A Wild Flight of the Imagination: The Story of the Golden Gate Bridge
The California Historical Society will open an exhibition on February 26, 2012 in celebration of the 75th anniversary of the completion of the Golden Gate Bridge. The Exhibition featuring rarely seen artwork, photographs, film footage, and historic bridge artifacts is part of the region wide celebration organized by The Golden Gate National Parks Conservancy. CHS is pleased to be partnering with the Golden Gate Bridge Highway and Transportation District on this exhibition.
The title of the Exhibition A Wild Flight of the Imagination is borrowed from a 1921 promotional prospectus for the Golden Gate Bridge. The authors, chief engineer for the Bridge Joseph Strauss and San Francisco city engineer M.M. O’Shaughnessy, used inspirational language to set a tone for the enormously ambitious engineering feat--language and imagery that would stay with the project and that clings to our image of the Bridge even today.
The Exhibition begins with a look back at the Golden Gate—that great aperture that links the San Francisco Bay to the Pacific Ocean— a hundred years before the Bridge, and its history as an inspirational landscape for artist, writers, and travelers. The Exhibition continues through history to the opening of the Bridge in 1937, and its continued stewardship as an icon of American history today.
Visitors will learn what life was like in the years just before the Bridge was constructed, including ferry life and culture along the San Francisco Bay, and the increasing pressure that cars put on the city confined by water on three sides. Through a unique scrapbook of clippings from the late nineteen twenties, part of the CHS collection, viewers will be able to trace the elaborate media campaign that succeeded in winning over a reluctant public. The original Western Union telegram to Mayor "Sunny Jim" Rolph of San Francisco dated December 29, 1924 alerting him that the Bridge had been approved by the War Department, a huge hurdle for the project, will allow the visitor to join the excitement that must have accompanied the receipt of this news 88 years ago.
Works of art made by artists employed as part of the campaign for the Bridge will be shown for the first time in many years. These works by Maynard Dixon and Chesley Bonestell (who would later become famous as “The Father of modern space art”) imagine what the Bridge would ultimately look like. These paintings along with drawings for the Bridge by architects John Eberson (best know for his movie palace designs) and Irving Morrow have been in the care of the Golden Gate Bridge Highway and Transportation District and through a shared interest in making them available for the public to see have come to the galleries at CHS.
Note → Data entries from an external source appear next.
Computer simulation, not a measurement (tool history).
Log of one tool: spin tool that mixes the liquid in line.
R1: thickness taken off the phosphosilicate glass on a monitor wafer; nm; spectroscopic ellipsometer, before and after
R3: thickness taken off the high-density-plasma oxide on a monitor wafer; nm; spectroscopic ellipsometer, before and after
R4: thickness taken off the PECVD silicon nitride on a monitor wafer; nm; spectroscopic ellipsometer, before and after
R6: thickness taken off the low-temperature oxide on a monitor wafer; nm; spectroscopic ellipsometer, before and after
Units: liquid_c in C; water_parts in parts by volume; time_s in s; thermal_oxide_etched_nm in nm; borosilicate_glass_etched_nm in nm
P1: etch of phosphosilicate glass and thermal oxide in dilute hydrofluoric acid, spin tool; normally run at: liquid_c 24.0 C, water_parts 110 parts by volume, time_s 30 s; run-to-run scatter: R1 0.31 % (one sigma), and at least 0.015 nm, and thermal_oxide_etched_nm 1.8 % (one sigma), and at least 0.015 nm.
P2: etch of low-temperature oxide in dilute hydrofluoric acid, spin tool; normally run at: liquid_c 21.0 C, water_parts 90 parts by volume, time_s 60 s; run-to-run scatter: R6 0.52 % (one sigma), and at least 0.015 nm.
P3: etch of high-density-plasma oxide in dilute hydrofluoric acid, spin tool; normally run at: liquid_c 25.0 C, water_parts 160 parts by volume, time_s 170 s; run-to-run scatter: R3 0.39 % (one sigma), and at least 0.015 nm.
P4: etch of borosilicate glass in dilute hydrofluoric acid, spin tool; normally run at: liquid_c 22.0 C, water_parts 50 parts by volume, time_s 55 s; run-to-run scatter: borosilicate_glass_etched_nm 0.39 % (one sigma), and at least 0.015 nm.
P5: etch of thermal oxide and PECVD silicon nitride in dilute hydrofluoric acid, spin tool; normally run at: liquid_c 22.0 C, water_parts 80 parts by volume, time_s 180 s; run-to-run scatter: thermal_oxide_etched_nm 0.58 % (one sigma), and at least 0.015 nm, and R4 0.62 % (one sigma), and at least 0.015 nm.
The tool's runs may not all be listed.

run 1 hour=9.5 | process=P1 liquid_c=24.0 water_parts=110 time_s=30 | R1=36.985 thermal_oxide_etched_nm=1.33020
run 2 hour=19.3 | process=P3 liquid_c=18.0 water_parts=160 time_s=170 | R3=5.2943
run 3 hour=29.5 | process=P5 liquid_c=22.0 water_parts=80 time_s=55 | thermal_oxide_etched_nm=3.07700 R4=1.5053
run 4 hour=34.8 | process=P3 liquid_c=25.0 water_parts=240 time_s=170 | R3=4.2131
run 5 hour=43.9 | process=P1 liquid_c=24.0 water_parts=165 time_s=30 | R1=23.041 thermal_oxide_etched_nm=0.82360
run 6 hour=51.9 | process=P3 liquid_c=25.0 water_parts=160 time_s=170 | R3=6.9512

Images and ephemera from the groundbreaking festivities that took place on February 26, 1933 will lead into photographs and scrapbooks depicting the life of workers on the Bridge. Original tools, a hard hat, and wire samples will give the visitor a more physical sense of the work, and they will be invited to hold in their hand a rivet from the Bridge.
Artists and architects included
Ansel Adams (1902-1984), William A. Coulter (1849-1936), Maynard Dixon (1875 – 1946), John Eberson (1875–1954), Irving Morrow (1884-1952), Carl Adolf Von Perbandt (1832-1911), Ray Strong (1905-2006), Carlton Watkins (1829-1916), Raymond Dabb Yelland (1848-1900)
Scheduled Events
February 26, 2012 2:30 – 4:30 pm
A Wild Flight of the Imagination opening celebration
Put on your dancing shoes and come help us celebrate the opening of A Wild Flight of the Imagination: the Story of the Golden Gate Bridge. On this day in 1933 San Franciscans celebrated the ground breaking for the Bridge, a symbol of hope in a devastated economy.
Thursday, April 12, 2012 5-7 pm
A Wild Flight of the Imagination Curator Walkthrough
Come by CHS for a glass of wine, and walk through our exhibition A Wild Flight of the Imagination: the Story of the Golden Gate Bridge with the curator Jessica Hough.
Saturday, April 14, 2012 2 - 3:30 pm
A Wild Flight of the Imagination Family Day
Bring the kids and come for a special curator-lead tour of the Exhibition. Children and adults will be invited to handle iron worker tools and Bridge artifacts. At the end, families will work on craft project together.
May 26-28, 2012
Special Memorial Day weekend 75th Anniversary events at CHS
Sunday, October 14, 2012
A Wild Flight of the Imagination: the Story of the Golden Gate Bridge exhibition closing celebration
75 Tributes to the Bridge The California Historical Society is proud to be a partner in 75 Tributes to the Bridge, a community program commemorating the 75th Anniversary of the Golden Gate Bridge.
From October 27, 2011 to January 31, 2012, the California Historical Society hosts the exhibit Oyster Farm, featuring the documentary photography of artist Evvy Eisen.Evvy Eisen’s photographs will be accompanied by pieces of ephemera and other materials from the rich collections of the California Historical Society.
When discussing Oyster Farm, Evvy Eisen explains, “I set out to photograph the workers at the Drakes Bay Oyster Company because they are part of our community, though few of us have ever seen them or understand what they do. They stood before my camera, with dignity and patience. Their portraits communicate information specific to these individuals, but also illuminate essential aspects of the universal human condition.”
The Drakes Bay Oyster Company is located on Drakes Estero in the Point Reyes National Seashore in western Marin County. It is also currently the center of a controversy about whether it will be permitted to remain in operation after 2012. Opposing positions have divided the community and have been argued at the state and national levels as well. This exhibit does not deal with the complex issues involved in these disagreements. Rather it focuses on the people who work at the oyster farm, who are silent and stoic in the face of an uncertain future. Their portraits communicate information specific to them but also illuminate essential aspects of the universal human condition and reveal unrecognized facets of daily life at the Drakes Bay Oyster Company. This exhibit creates a place where differences can be set aside, and where the people portrayed can be appreciated in a new light.
Evvy Eisen was born and educated in New York City and has lived and worked in Marin County since 1971. She specializes in environmental portraits and often works on long-term projects, portraying the people involved in socially relevant issues.